VANDENBERG (AFB), California – After the failure of their first attempt to launch an orbiting carbon observation laboratory, NASA scientists led by project manager Dr. Ralph Basilio were ecstatic at the flawless launch of their second attempt on July 1.

“I am happy to report that from the initial health check perspective of the observatory, that we do have indeed a healthy observatory,” said Filiipino American astrophysicist Basilio, the project manager of the Orbiting Carbon Observatory-2 (OCO-2) of NASA’s Jet Propulsion Laboratory (JPL).

The OCO-2 spacecraft is NASA’s first science satellite meant to study where carbon dioxide is moving into and out of the atmosphere.

Carbon dioxide is the primary greenhouse gas emitted through human activities, according to the US Environmental Protection Agency.

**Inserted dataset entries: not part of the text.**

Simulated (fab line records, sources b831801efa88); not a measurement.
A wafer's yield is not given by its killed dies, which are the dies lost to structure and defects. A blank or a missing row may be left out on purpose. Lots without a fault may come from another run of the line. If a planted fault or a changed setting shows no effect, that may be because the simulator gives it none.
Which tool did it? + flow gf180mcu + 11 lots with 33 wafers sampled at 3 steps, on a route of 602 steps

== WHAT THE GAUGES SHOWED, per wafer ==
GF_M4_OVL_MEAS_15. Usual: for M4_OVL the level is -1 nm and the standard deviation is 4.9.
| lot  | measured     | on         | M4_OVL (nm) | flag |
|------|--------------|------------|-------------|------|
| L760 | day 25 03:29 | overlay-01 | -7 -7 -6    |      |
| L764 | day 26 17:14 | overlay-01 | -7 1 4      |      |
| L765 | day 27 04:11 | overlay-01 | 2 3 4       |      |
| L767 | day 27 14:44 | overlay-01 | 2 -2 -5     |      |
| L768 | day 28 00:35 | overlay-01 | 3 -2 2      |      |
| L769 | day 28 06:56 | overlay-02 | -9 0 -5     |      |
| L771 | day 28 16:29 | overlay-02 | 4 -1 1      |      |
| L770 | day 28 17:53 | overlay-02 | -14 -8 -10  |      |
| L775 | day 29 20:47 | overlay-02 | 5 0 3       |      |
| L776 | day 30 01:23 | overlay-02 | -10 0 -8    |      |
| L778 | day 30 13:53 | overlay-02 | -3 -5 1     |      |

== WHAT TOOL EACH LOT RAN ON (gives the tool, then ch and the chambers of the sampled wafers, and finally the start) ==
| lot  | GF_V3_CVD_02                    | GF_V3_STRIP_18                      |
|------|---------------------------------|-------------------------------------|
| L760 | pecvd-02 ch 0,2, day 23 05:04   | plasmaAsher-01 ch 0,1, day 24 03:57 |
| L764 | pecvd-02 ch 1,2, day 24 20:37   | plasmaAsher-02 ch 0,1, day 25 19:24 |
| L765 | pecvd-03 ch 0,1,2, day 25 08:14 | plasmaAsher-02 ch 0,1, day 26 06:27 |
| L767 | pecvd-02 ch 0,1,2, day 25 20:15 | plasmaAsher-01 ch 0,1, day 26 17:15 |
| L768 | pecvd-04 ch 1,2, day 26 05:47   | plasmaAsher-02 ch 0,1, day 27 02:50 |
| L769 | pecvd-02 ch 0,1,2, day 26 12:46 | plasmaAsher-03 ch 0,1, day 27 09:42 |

Since it is dedicated to studying carbon dioxide, the spacecraft “is of “critical importance to the scientists who are trying to understand the impact of humans on global change,” said Betsy Edwards, program executive at NASA Headquarters in Washington during the pre-launch news conference, according to Reuters.

“Roughly half of the carbon is re-absorbed by forests and the ocean, a process that is not well understood,” the report added.

“Understanding the details of those processes will give us some insight into the future and what’s likely to happen over the next decades, even if we continue to consume more and more fossil fuels and emit more and more carbon dioxide into the atmosphere,” atmospheric scientist Michael Gunson of NASA’s JPL told Reuters and other media during the pre-launch news conference.

Basilio said that the observatory separated from the launch vehicle’s second stage around 56 minutes after it blasted off from Vandenberg Air Force Base in California on Wednesday. The OCO-2 is already on an “initial 426-mile (690-kilometer) orbit”, according to a JPL report.

The second stage is the part of the vehicle that brings the payload (in this case, the observatory) into orbit after the first stage successfully propels it upward into space.

The first stage — usually the largest part of the rocket — falls off after its propellants are exhausted. That’s when the second stage’s engine is ignited. Once the second stage successfully brings the payload into orbit, it also falls off.

“We got great (real-time) film footage from a forward-facing camera on the launch vehicle’s second stage. We saw the observatory separating and basically moving towards the sun,” Basilio added.

The team also established two-way communication (both ground- and space-borne) with NASA’s Tracking and Data Relay Satellite (TDRS) system composed of nine satellites meant to provide “near continuous information relay” to service missions such as the Hubble Space Telescope and the International Space Station; and the Alaska Satellite Facility, which makes remote-sensing data available to users globally.

“We’re now on our way to completing the rest of our spacecraft check out process. We’d like to be able to do that in the next week or two so that we can begin moving the observatory into its operational orbit,” Basilio said.

This means that OCO-2 will soon be part of a “formation of earth-observing satellites that’s operating in space right now,” called the Afternoon Constellation or the A-Train.

Basilio is the recipient of two NASA Exceptional Achievement Medals — one for leading the CloudSat spacecraft development effort and the other for leading the Deep Space 1 in-flight technology validation work.

He has also has received a NASA Space Act Award for design and development of the Mars Pathfinder ground support equipment, and more than a dozen NASA Group Achievement Awards on these and other unmanned space missions.

Basilio earned his Doctor of Philosophy degree in aerospace engineering from the University of Southern California. He also earned a Master of Science degree in aerospace engineering (with an emphasis on astronautics) also from the University of Southern California, a Bachelor of Science degree in aerospace engineering from the California State Polytechnic University, Pomona, and is a graduate of the Engineering Management Program at the California Institute of Technology.